Review: Beauty and the Beast at Nottingham Playhouse

You can’t deny there is an air of sophistication often attached to the Playhouse.

But if you refuse to call the pantomime sophisticated, this production is certainly traditional. There are no cringe-inducing appearances from burnt out Emmerdale stars for a start.

This show manages to achieve a quality other big city pantos have lost: genuine family fun, without segregating the jokes for children and adults in the audience. It’s timeless. And ageless! The storyline, the grotesque dame, audience participation, actors’ ad-lib, it’s all there and perfectly executed. And surely that’s the point of the panto, to meet our expectations? Otherwise how would we know when to shout “Eee’s behind you!”?

It’s director/writer Kenneth Alan Taylor’s 26th consecutive pantomime at the playhouse, and one certainly gets the feeling he could do the 27th with his eyes closed.

The story is Beauty and the Beast, complete with two ugly sisters reminiscent of quaint Lancastrian women in Wallace and Gromit, with Playhouse regular John Elkington brilliantly suited as ‘The Dame’.

In a purely technical sense, I guarantee this production is a visual pleasure for theatre design students (call it ‘research’ if you need an excuse!).  The set is magical. It combines the traditional home-made feel of painted cardboard settings with impressive and technically accomplished built-up sets, such as the grand interior of the Beast’s house. There is even a scene presented behind a screen using beautifully choreographed shadow puppetry.

The costumes are also gorgeous. These are not the usual circus performer ensembles or fancy dress shop panto outfits you may be used to seeing. These are couture fashions!
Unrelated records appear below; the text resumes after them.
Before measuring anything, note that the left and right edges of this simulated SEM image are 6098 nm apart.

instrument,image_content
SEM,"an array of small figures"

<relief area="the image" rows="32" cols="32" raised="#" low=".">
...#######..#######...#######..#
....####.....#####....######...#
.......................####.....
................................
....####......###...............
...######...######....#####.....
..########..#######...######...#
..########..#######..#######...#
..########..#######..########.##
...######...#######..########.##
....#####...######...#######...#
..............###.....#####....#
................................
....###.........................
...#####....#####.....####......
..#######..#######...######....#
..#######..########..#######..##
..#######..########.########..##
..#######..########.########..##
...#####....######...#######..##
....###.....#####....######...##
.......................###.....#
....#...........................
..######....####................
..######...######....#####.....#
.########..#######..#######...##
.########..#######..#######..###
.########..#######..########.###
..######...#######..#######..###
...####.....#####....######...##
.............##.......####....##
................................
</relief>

On music, there are a few love songs and home grown solos mainly sung by the protagonist, Belle. But for the most, expect a bigger helping of songs designed for the audience sing-a-long to. ‘I Love Rock ‘n’ Roll’, ‘The Teddybears Picnic’ and even a snippet Pussycat Dolls seemed to get the crowds chanting along.

And if it all sounds a bit full-on, there are occasional sedate interludes of dancing tea cups and various crockery, played out like a lullaby with live music to match.  And amongst all that, what could be more traditional than buying an ice-cream pot from the vendor during interval?